Lynn Drysdale has long been an ally to those who have been abused by unjust lending practices that set borrowers up for failure.

Although she primarily represents low-income people, Drysdale has a special interest in veteran families and has testified on their behalf both in court and in front of local, state, and federal legislative bodies. Members of the armed services and veterans are especially susceptible to predatory lenders, who give them loans secured by their future pension benefits. Essentially, unsuspecting veterans turn their rights to receive benefits over to the company. “When you peel back the labels, they were really just high-interest loans,” she says. “The interest rates weren’t disclosed. These veterans, to whom we owe everything, were being ripped off by these disguised loans.”

She hasn’t always had this focus, though. After she graduated law school, Drysdale dabbled briefly in personal injury litigation and then commercial litigation, but when she decided to apply for a six-month contract at the Jacksonville Area Legal Aid, Inc.  She never looked back. “Once I started working at Legal Aid, I found a real passion for it,” she explains.
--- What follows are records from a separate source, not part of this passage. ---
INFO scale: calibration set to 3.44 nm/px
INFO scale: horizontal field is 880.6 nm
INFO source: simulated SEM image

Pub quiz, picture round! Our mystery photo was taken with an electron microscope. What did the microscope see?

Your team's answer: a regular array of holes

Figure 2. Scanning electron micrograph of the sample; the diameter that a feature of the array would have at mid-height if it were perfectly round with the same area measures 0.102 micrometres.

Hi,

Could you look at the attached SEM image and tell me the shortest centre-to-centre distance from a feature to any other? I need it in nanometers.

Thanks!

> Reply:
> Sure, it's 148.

The more cases Drysdale took on, the more problems she saw with a broken system. “I saw the injustice that was created by the income gap,” she says. Within her first two weeks, she represented a man who was on the verge of being kicked out of his home after he had turned to cheap “legal services” to write a deed, which had been written incorrectly.  Early on, Drysdale also represented an elderly woman who fell victim to a mortgage loan “flipping” scheme from a shady mortgage broker and lender. After almost losing her home, she took out increasingly expensive loans to pay off from previous loans.

Cases like these have come to define Drysdale’s practice. A fierce consumer advocate, she has worked tirelessly throughout her career to combat deceptive products like payday loans and illegal loan collection and mortgage servicing, especially with reverse mortgages. These products and practices target the poorest and most vulnerable populations. She is especially moved by her elderly clients, many of whom are so scared by empty threats that they fall into predatory mortgage and loan traps. “They’ll give up food and electricity to pay a bill without even questioning it,” she says.

She recently represented an elderly couple that was kicked out of their home because of a reverse mortgage agreement that was “violated” when lenders believed they had moved out of their home, despite still living in it. The foreclosure was completed to judgment, sale and execution even though the elderly couple were served with process at their home.  “The elderly man slept out in the rain to keep people from stealing their stuff from their front yard,” Drysdale recalls.

The situations of Drysdale’s clients show the need for lawyers like herself, who work tirelessly to fight against consumer abuses.  “We cannot solely depend on government agencies to be the enforcement arm with every single abuse of a consumer protection statute,” she says. She views the work of trial lawyers like herself imperative for the protection of consumers everywhere.

Although some of the cases she takes on are difficult, Drysdale, who is a co-adjunct professor at the University of Florida law school, has hope for the future. In addition to classes at the law school, she also teaches other pro bono consumer lawyers across Florida. “Teaching and seeing the way the young folks see the law through their eyes is very refreshing,” she says. “It gives you a hope about the practice of law and the people who are going to be taking over the reins.”

Through teaching and her work at Jacksonville Area Legal Aid, she hopes to have a positive impact that goes beyond her individual clients. “If I can help younger attorneys and student and have a greater impact on the wider consumer population at the same time,” Drysdale says, “that would be something I would be very proud of.”